The Academy of Natural Sciences at Drexel University opened a new exhibit Feb. 16 that is all about the link between real-life and mythic creatures.
The exhibit — Mythic Creatures: Dragons, Unicorns & Mermaids — was organized for the Academy by the American Museum of Natural History in New York.
“This specific version of it, [the AMNH] custom built for us here at the Academy because they actually have a much larger version of it,” Mary Bailey, the interim head of public experience at the Academy, said.
Through this role, she oversees all of the public spaces especially from an education standpoint.
“And the reason why this exhibit exists is because people are so fascinated by the topic. We really love it because we also love imagination and flights of fancy. It’s really cool to be able to take the things that human beings talk about and put some science behind them in a really fun, imaginative way,” she explained.
This exhibit, which runs until June 9, is arranged into themes that include sea monsters, mermaids, giants, griffins, unicorns and dragons. It features colorful, life-sized models of mythic creatures like a European unicorn and a sea monster called the kraken. There is also a sculpture of the African water spirit called Mami Wata.
Visitors are encouraged to explore how the creatures depicted could have inspired the stories by people across cultures.
“This exhibit in particular is really interesting because it is a natural inroad for what they already like and they already know. They know what a dragon is. They know what a unicorn is. They know what a mermaid is,” Bailey said. “We’re able to make the connections between that and the real science that is behind those things — the mythology, the folklore. How all of those things work together with things that we also study.”
The topics explored in Mythic Creatures also ties into topics featured in other exhibits at the Academy.
“We also study reptiles and dinosaurs, which is where the mythology of dragons came from,” Bailey said. “We have a really large axiology collection where we’re studying animals of the ocean that are related to the mermaid stories. This is a really easy exhibit for us to be able to interpret and talk about because we have so much good content.”
According to Bailey, the Academy of Natural Sciences has not had an exhibit like this in the past that marries mythology and science together.

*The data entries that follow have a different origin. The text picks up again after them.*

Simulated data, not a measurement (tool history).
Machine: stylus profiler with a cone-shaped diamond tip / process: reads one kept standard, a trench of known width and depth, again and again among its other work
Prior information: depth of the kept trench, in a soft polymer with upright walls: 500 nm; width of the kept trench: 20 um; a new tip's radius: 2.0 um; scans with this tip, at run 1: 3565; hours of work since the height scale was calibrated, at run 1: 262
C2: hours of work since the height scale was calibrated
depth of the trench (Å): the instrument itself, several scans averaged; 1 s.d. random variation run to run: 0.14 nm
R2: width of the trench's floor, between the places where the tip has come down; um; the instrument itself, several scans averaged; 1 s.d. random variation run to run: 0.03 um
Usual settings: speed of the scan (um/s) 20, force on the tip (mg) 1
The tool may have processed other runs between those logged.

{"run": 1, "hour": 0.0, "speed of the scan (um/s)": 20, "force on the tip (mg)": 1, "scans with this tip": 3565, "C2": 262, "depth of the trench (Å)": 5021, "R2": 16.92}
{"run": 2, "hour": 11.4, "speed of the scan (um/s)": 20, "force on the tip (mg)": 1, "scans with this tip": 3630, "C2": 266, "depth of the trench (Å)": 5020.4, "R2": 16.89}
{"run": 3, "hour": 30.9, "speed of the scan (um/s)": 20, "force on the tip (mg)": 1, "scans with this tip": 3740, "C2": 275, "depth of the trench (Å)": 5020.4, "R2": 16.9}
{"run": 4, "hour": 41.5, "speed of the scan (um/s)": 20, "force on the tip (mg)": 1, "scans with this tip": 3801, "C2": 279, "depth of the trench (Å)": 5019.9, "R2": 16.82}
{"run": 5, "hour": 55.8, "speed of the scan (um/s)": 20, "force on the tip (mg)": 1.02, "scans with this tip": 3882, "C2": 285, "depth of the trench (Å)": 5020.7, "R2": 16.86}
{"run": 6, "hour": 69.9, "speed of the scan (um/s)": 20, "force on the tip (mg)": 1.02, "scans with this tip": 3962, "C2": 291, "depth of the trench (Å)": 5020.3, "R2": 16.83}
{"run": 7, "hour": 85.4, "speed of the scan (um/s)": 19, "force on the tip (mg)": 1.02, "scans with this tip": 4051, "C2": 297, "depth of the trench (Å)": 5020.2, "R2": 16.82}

“When people walk away from this exhibit, they are going to be able to understand and experience that people make sense of their world in a lot of different ways,” Bailey said. “Some of it is mythological and some of it is scientific. It’s okay to have a little bit of fun with the things that you’re doing and base them in science. I think that’s going to be a great way for kids to get excited about the world that they live in.”